The iPad Is the Only Game in Town…So Far

One of the drivers for looking at end user computing at the moment, above and beyond just looking at the desktop, is the rise of the tablet. We have more options(and challenges) now than just the traditional Windows desktop PC. Everybody working in enterprise IT (architecture, operations, security and management) is trying to figure out how to deal with the huge demand for tablets. Or are they? My experience is that the issues that enterprise IT is facing from the post-PC era, from the consumerisation of IT is mostly demand driven. And that demand is only for iPads, not tablets in general. Smartphones are a different story, in that space there is not just one game in town, but while smartphones are an important part of the corporate IT landscape they aren’t the game changer that tablets – iPads – are. Yes there are Android tablets out there, but , aside from apple-haters and technicians working in our IT department I don’t have anyone asking for one. I’ve taken a look at android tablets and my feeling is that in general they are six months to a year from being serious competition to the iPad. So, in six months I expect to start seeing the demand for android tablets to make an impact on me.

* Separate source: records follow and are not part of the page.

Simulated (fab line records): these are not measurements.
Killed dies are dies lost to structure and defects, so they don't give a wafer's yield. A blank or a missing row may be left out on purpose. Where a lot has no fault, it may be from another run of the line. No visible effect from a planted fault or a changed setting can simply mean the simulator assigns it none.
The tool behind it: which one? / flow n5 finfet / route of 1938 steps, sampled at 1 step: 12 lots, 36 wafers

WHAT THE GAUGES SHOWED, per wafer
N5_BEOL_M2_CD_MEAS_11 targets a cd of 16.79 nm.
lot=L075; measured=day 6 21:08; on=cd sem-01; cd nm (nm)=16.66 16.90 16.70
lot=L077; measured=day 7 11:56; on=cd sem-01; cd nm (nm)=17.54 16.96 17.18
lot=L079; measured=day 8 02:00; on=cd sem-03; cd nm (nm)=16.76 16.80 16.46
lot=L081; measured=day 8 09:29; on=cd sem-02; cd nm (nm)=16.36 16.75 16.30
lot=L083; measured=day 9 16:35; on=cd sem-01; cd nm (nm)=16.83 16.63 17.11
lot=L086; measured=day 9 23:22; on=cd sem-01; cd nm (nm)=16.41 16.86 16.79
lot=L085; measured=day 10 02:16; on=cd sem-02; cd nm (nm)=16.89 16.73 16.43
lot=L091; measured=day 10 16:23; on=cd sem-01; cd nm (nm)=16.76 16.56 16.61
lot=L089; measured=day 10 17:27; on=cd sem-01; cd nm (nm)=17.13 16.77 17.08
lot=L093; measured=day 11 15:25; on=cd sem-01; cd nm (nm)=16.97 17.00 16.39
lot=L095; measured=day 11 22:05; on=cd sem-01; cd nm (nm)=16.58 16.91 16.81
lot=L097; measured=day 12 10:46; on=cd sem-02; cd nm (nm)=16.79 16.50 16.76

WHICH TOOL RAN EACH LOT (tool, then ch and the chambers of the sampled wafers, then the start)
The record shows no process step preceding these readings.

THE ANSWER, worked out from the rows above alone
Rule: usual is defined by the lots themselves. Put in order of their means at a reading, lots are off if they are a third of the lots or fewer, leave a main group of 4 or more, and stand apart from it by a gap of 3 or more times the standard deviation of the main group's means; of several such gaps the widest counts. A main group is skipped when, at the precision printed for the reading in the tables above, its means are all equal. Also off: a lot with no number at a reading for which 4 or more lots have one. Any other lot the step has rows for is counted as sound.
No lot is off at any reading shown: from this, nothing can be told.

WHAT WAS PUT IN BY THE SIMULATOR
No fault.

What about Windows tablets? Well, I don’t seriously expect to see competitive Windows Phone 7 tablets. By the time someone gets around to having a decent Windows tablet, I expect Windows 8 to be out. As Windows 8 is expressly for the tablet form factor, while Windows Phone 7 is designed for the phone form factor I believe that we are unlikely to see serious Windows based tablets before Windows 8 is released some time late next year.

The one non-apple tablet on the market, that I think I may need to take into consideration is the Kindle Fire – Amazon’s new android tablet. It seems to me that three factors mean that this could be a serious competitor for the iPad: (1) the price point; (2) amazon’s expertise in user experience; and, (3) the amazon ecosystem (already shown to great effect with the kindle). And, it seems that I’m not the only one who thinks so. So until the demand for the Kindle fire picks up, or some other android competitor is launched, I’ll be looking for a general tablet solution, but I really only have an iPad problem. Looking into the future my architectures for end user computing need to consider a multiplicity of platforms (even if that number is only realistically two), but my burning issue is just dealing with one.